Crew aboard the Australian Defense Vessel Ocean Shield move the U.S. Navy's Bluefin-21 autonomous underwater vehicle into position for deployment in the southern Indian Ocean to look for the missing Malaysia Airlines flight MH370, April 14, 2014 in this h
Crew aboard the Australian Defense Vessel Ocean Shield move the U.S. Navy's Bluefin-21 autonomous underwater vehicle into position for deployment in the southern Indian Ocean to look for the missing Malaysia Airlines flight MH370, April 14, 2014 in this h
The current underwater search for missing Malaysia Airlines Flight MH370, focused on a tight 10 kilometer circle of the sea floor, could be completed within a week, Australian search officials said on Saturday.

Malaysia said the search was at a ``very critical juncture'' and asked for prayers for its success.

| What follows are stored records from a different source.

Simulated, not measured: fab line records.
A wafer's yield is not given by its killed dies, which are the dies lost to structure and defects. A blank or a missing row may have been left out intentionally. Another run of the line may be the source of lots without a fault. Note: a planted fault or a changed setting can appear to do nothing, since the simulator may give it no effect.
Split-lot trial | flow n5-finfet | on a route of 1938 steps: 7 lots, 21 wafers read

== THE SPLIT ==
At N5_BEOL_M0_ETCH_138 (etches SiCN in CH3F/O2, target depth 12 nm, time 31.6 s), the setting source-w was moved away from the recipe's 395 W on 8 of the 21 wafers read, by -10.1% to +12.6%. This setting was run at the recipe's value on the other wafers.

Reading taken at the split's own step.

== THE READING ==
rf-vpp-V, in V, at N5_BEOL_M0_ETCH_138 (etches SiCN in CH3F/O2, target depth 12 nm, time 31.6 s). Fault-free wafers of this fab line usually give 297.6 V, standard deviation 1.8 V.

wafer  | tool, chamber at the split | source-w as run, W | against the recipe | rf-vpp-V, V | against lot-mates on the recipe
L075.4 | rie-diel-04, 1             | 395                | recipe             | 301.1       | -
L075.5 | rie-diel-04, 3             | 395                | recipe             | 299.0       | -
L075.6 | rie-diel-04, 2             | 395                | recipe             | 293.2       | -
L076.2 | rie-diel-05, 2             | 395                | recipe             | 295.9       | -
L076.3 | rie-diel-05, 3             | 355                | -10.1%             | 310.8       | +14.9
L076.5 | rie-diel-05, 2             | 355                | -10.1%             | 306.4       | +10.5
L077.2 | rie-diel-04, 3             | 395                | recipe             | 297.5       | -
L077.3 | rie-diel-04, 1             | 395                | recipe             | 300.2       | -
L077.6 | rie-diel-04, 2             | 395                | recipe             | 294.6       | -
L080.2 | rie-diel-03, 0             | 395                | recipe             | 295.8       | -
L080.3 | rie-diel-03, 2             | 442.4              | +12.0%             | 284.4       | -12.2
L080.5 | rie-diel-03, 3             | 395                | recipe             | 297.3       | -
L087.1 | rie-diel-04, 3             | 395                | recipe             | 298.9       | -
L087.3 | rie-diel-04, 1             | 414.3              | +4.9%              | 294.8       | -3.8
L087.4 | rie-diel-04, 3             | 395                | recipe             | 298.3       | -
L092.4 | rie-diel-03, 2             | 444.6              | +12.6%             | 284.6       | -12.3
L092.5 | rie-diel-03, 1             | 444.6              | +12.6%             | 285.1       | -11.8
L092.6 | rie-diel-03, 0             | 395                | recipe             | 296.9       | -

A U.S. Navy deep-sea autonomous underwater vehicle (AUV) is scouring a remote stretch of the Indian Ocean floor for signs of the plane, which disappeared from radars on March 8 with 239 people on board.

After almost two months without a sign of wreckage, the current underwater search has been narrowed to a small area around the location in which one of four acoustic signals believed to be from the plane's black box recorders was detected on April 8, officials said.

"Provided the weather is favourable for launch and recovery of the AUV and we have a good run with the serviceability of the AUV, we should complete the search of the focused underwater area in five to seven days,'' the Joint Agency Coordination Center told Reuters in an email.

Officials did not indicate whether they were confident that this search area would yield any new information about the flight, nor did they state what steps they would take in the event that the underwater search were to prove fruitless.

More than two dozen countries have been involved in the hunt for the Boeing 777 disappeared from radar shortly into a Kuala Lumpur to Beijing flight in what officials believe was a deliberate act.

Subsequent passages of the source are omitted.